Posted on 08/02/2003 10:29:19 PM PDT by LibWhacker
HOHENWUTZEN, Germany (Reuters) - Nearly 60 years after the end of World War Two, loud bangs and smoke fill the air as grenades and shells explode by the Polish border -- but this time Germany has informed its neighbour of its plans.
"We've told the Polish authorities, so they won't be worried we're planning to invade again," joked bomb disposal expert Ralf Kirschnick as he inspected shards of metal after a controlled explosion on the German bank of the River Oder.
Since the end of hostilities Germany has made steady inroads into the unexploded bombs and grenades buried beneath its soil, but the disposal task could continue for centuries.
"I'd estimate there's still another 200 to 250 years of work to do," Kirschnick said.
Kirschnick is one of about 50 disposal experts working their way through sites in Brandenburg.
The eastern state, which surrounds Berlin, was one of the most heavily bombed parts of Europe in the war. The U.S. and British air forces dropped about 1.5 million tonnes on Nazi Germany. Around 440,000 bombs fell in the Berlin area, of which an estimated five percent, or 22,000, failed to explode.
Indeed, a map on the wall of disposal group chief Horst Reinhardt showing suspect areas serves as an historical record of conflict.
Swathes of pink show where Soviet forces fought German divisions in their push towards the German capital. Smaller patches mark the cities bombarded by the Americans and British.
"Our state has the heaviest density of munitions. This was after all where the war ended," said Reinhardt.
COSTLY CLEAN-UP
The legacy is a headache for the cash-strapped state which has proposed that the federal government foot the entire clean-up bill.
At present, it covers only clearing German arms at an annual cost of 45 million euros. Brandenburg says with the inclusion of Allied bombs, the bill would double.
The state still has 400,000 hectares (one million acres) of land deemed suspect. Last year, its experts cleared 670 hectares, unearthing 655 tonnes of munitions.
Aerial photographs taken by the Americans and British have helped since they were made available to the formerly communist eastern states in the 1990s.
A large crater in the photos of pockmarked ground indicates a bomb went off, while a small hole suggests an unexploded bomb may still be lying beneath the surface.
Soviet munitions, of which there are few records, are harder to find and their sometimes makeshift construction means they can be more dangerous.
RISKY BUSINESS
It's a risky business.
In Brandenburg, a disposal expert was killed in 1994, while in the town of Oranienburg, a man and a girl were injured in the same year when an undisturbed bomb suddenly blew up.

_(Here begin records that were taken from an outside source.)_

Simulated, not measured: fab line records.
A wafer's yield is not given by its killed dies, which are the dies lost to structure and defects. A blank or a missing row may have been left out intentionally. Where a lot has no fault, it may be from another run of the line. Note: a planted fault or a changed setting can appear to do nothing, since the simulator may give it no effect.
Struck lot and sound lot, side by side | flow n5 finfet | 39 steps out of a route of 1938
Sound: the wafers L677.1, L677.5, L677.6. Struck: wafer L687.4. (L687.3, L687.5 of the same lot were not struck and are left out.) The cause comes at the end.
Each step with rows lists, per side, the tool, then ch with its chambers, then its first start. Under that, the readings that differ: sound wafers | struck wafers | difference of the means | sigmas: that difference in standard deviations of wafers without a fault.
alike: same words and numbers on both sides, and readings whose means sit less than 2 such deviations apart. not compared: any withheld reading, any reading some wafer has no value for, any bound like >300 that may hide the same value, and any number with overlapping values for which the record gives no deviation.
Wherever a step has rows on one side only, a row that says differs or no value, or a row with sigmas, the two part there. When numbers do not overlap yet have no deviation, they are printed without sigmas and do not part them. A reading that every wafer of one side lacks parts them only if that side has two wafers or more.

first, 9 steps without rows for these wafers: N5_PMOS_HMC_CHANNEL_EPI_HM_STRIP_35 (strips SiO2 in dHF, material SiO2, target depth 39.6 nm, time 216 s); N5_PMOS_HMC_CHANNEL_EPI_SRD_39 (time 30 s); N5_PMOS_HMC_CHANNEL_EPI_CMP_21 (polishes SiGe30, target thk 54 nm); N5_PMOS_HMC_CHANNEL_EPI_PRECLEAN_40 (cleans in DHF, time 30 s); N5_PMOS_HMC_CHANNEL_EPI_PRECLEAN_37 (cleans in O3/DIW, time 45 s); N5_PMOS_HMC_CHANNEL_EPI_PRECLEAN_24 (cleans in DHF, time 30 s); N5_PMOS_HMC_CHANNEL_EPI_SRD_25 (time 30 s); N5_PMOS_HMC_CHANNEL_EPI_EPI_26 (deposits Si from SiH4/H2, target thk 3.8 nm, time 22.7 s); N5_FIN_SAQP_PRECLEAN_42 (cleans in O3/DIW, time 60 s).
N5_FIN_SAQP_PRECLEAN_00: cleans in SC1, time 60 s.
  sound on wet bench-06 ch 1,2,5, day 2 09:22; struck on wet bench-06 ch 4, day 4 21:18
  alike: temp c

A bomb exploded at Siegen airport in western Germany in 2000 just minutes after a passenger plane had landed on the same spot and a few hours before Dutch Queen Beatrix was due to visit.
In Salzburg in July, a World War Two bomb killed two disposal experts who were trying to unearth it by the Austrian city's central train station.
Kirschnick, who has served 10 years as a bomb disposal expert, including a stint in Bosnia, says the old munitions are becoming more dangerous by the year as they gradually corrode.
Looking out across the Oder river into Poland, he also comments that eastern Europe has an unenviable clean-up task. When the water is low, he says, some munitions can be seen sticking in the banks.
"There's been little interest in the east, although clearly it's been an issue of money," he said.
Kirschnick says his job requires constant vigilance.